Notice how the definition of distributions combines two ideas of random variables and probabilities of events. First, the distribution considers a random variable, call it $X$. $X$ can take a number of possible numeric values. Recall that with each of these numerical values there is a class of *events*. In the previous example, for $X = 3$ there is one outcome ($R_1, R_2, R_3$) and for $X = 1$ there are multiple ($\{(R_1, R_2^c, R_3^c), (R_1^c, R_2, R_3^c), (R_1^c, R_2^c, R_3), \}$). Now, the thing to notice here is that each of these events naturally come with a probability associated with them. That is, $P(R_1, R_2, R_3)$ is a number from 0 to 1, as is $P(R_1, R_2^c, R_3^c)$. These all have probabilities because they are in the sample space $S$. The function that tells us these probabilities that are associated with a numerical value of a random variable is called a distribution.

In other words, a random variable $X$ *induces a probability distribution* $P$ (sometimes written $P_X$ to emphasize that the probability density is about the r.v. $X$)

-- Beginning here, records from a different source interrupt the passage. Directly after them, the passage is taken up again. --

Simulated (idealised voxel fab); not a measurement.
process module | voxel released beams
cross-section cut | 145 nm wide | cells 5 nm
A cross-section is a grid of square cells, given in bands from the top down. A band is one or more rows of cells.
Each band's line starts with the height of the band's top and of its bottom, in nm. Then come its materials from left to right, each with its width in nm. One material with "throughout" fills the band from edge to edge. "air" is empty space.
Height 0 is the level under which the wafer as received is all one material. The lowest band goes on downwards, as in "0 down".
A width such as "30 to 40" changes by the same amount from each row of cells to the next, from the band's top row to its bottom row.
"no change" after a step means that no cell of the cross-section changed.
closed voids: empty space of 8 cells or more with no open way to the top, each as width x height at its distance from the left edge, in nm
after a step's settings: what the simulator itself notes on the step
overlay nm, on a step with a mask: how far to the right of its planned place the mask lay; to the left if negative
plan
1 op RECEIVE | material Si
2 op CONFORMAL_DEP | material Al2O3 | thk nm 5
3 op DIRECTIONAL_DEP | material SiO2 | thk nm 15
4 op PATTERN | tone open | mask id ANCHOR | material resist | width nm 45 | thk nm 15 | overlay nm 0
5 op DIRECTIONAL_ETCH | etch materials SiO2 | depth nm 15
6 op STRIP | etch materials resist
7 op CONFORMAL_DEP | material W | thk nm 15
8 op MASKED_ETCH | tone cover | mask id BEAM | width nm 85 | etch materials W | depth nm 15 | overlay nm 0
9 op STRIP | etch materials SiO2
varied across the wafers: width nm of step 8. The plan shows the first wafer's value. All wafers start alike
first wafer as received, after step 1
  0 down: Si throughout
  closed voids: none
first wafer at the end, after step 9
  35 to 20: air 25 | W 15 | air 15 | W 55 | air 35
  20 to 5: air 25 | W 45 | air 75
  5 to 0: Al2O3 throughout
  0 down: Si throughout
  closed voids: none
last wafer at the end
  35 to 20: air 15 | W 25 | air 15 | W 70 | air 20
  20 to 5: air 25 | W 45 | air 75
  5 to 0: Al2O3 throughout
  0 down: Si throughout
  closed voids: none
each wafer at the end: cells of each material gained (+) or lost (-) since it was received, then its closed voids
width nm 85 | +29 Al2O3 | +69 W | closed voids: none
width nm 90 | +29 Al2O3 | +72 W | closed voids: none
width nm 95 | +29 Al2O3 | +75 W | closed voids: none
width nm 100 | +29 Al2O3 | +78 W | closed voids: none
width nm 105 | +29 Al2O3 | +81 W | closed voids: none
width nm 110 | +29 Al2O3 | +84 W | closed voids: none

How we express a distribution depends on whether its random variable are discrete or continuous.

* Discrete r.v.'s are those whose possible values are finite and countable^[or countably infinite].
* Continuous r.v.'s are those whose possibles values are uncountably infinite.

## Discrete World
Most real-world things are discrete, because the physical world is countable. For example, the number of atoms that compose the planet earth is a very large number but countable. Yet many times we often opt to conceptualize a variable as a continuous one because making such an assumption will give us nice mathematical properties, which we will touch on later. Thinking some aspects of the social world -- such as income and age -- as continuous might also be natural.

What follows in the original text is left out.